Got the query, Cant figure out the right code to display it..


#1

Hi,

the following query:
[php]$query1 = “SELECT d.value, c.value, d.user_id, (SQRT(POW((b.x - a.x), 2) + POW((b.y - a.y), 2))/1000) * 0.621 AS distance
FROM postcodes a, postcodes b, wp_bp_xprofile_data c JOIN wp_bp_xprofile_data d
ON c.user_id=d.user_id AND d.field_id=1
WHERE a.outcode = '”.$postcode."’ AND b.outcode = c.value
HAVING (distance < ‘".$area."’)
ORDER BY distance asc ";
[/php]

when i run it on the database, returns exactly what i want.

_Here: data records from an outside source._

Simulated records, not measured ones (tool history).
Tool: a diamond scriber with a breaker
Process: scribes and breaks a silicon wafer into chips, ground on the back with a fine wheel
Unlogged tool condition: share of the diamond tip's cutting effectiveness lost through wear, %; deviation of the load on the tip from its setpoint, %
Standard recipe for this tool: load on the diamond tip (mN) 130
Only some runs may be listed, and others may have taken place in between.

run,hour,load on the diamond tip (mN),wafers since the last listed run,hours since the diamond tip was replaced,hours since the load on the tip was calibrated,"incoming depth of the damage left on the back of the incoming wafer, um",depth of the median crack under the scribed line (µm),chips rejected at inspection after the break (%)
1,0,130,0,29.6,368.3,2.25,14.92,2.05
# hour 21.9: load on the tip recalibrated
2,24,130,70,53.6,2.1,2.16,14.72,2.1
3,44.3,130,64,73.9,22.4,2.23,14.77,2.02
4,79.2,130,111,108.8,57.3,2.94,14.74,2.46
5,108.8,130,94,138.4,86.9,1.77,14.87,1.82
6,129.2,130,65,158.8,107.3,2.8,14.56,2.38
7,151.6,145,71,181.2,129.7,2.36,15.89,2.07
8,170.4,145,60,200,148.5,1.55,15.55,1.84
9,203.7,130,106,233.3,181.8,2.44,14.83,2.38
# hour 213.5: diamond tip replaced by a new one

I just need the php code to display all the info.

My code (trunkated):

[php]// display results
while ($list = mysql_fetch_array($result1)) {
$user_postcode = $list[‘value’];
$distance = $list[‘distance’];
$distance = round($distance);
echo “<td colspan=“3” align=“left”>$user_postcode”;
[/php]

Will display only one of the ‘value’, from the wp_bp_xprofile_data table…

Any help? Any more info you need?

Thanks


#2

In short, how to define the other returned ‘value’ to a $variable?


#3

I got it…

Define them 1st using AS, then getting them back with

mysql_fetch_assoc.

Thanks for the help. =)